Abstract
A new algorithm for static hand gesture recognition is proposed in this paper, which mainly includes the following four steps: hand segmentation, arm removal, feature extraction and gesture recognition. Firstly, the hand is extracted from the background by using skin-color features and geometric characteristics. Secondly, a new arm removal algorithm is proposed, which can effectively and quickly remove the arm area by using distance transformation operations, and gesture composed of palm and fingers can be obtained. Finally, Hu moments of the gesture image and the number of fingertips are calculated and entered into the Support Vector Machine (SVM) for training. Experiments have been performed to demonstrate that the proposed algorithm is robust in complex background, and can detect and recognize gestures in real time with an accuracy of 94.89%.
Introduction
With the development of computer vision, pattern recognition and other related technologies, the research of human-computer interaction technology has been greatly promoted. Compared with the traditional interactive methods such as mouse and keyboard, the gesture-based interaction [1–3] is more natural and convenient, and has been widely used in many fields, including smart home [4], robot control [5, 6], sign language recognition [7, 8] and so on.
As the core technology of most gesture interaction systems, gesture recognition technology can be divided into two categories: methods based on data glove and methods based on vision. The method based on data glove utilizes multiple sensors to acquire the position, direction, speed and other information of the gesture, and uses a specific recognition algorithm to achieve gesture recognition [9, 10]. It requires the identified person to wear data gloves. The method based on vision processes the captured gesture image or video with image processing and pattern recognition. It has been attracting tremendous interest of the majority of scholars due to the advantages of low-equipment-requirements, natural interaction [11–15].
In general, vision-based gesture recognition can be divided into two categories: (1) Static gesture recognition [16–18]. Static gesture focuses on the specific shape of the hand at a certain time, and the task of the recognition system is to determine the meaning of the hand shape. (2) Dynamic gesture recognition [19–22]. Dynamic gesture refers to the movement of the hand during a period of time, and the task of the recognition system is to understand the meaning of the whole process of movement. These two kinds of gesture recognition have different applications in practice, and the research methods are also very different. This paper focuses on the study of vision-based static gesture recognition.
Figure 1 shows the flow of a typical static gesture recognition system. The gesture is firstly detected and segmented from the background. Then, some features are used to represent the gesture, and the extracted gesture features are recognized using a classifier. How to recognize the gesture in the input image quickly and accurately is the key problem that the gesture recognition system needs to solve.

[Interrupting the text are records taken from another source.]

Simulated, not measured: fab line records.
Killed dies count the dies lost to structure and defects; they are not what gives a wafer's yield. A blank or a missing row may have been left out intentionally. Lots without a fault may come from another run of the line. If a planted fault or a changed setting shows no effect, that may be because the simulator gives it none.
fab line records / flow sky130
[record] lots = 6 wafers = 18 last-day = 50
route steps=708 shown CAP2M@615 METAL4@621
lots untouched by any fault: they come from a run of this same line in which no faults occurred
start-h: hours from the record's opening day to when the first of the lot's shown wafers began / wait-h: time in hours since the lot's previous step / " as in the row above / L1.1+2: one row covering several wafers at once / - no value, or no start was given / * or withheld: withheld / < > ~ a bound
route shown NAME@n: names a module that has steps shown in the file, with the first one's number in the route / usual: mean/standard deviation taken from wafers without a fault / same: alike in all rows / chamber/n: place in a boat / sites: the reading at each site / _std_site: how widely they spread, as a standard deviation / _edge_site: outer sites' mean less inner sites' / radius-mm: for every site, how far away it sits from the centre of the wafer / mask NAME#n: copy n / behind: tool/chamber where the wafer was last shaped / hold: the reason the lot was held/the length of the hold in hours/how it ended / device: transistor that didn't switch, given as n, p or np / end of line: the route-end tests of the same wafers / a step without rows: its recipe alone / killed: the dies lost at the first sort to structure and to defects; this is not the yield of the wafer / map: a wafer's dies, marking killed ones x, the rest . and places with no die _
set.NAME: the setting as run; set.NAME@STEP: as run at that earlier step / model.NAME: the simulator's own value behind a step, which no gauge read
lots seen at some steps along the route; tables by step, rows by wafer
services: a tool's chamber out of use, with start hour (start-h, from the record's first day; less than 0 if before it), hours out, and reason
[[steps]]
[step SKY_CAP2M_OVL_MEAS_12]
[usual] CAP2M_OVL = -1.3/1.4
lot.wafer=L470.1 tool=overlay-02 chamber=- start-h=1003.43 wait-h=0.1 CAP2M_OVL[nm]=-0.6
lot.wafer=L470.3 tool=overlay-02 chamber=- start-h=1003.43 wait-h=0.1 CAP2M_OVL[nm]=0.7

The flow of a typical static gesture recognition system.
The combination of palm and fingers can fully describe the information of a static gesture. In human-computer interaction, people may do the same gesture with their arms exposed or not exposed. The arm area existing in Fig. 2 is redundant information, which will interfere with the recognition of gesture. Original images obtained in different situations will result in different hand segmentation results. Since the removal of the arm area contributes to the recognition of the gesture, it is necessary to judge whether the arm area exists in the segmented image and further remove the existing arm.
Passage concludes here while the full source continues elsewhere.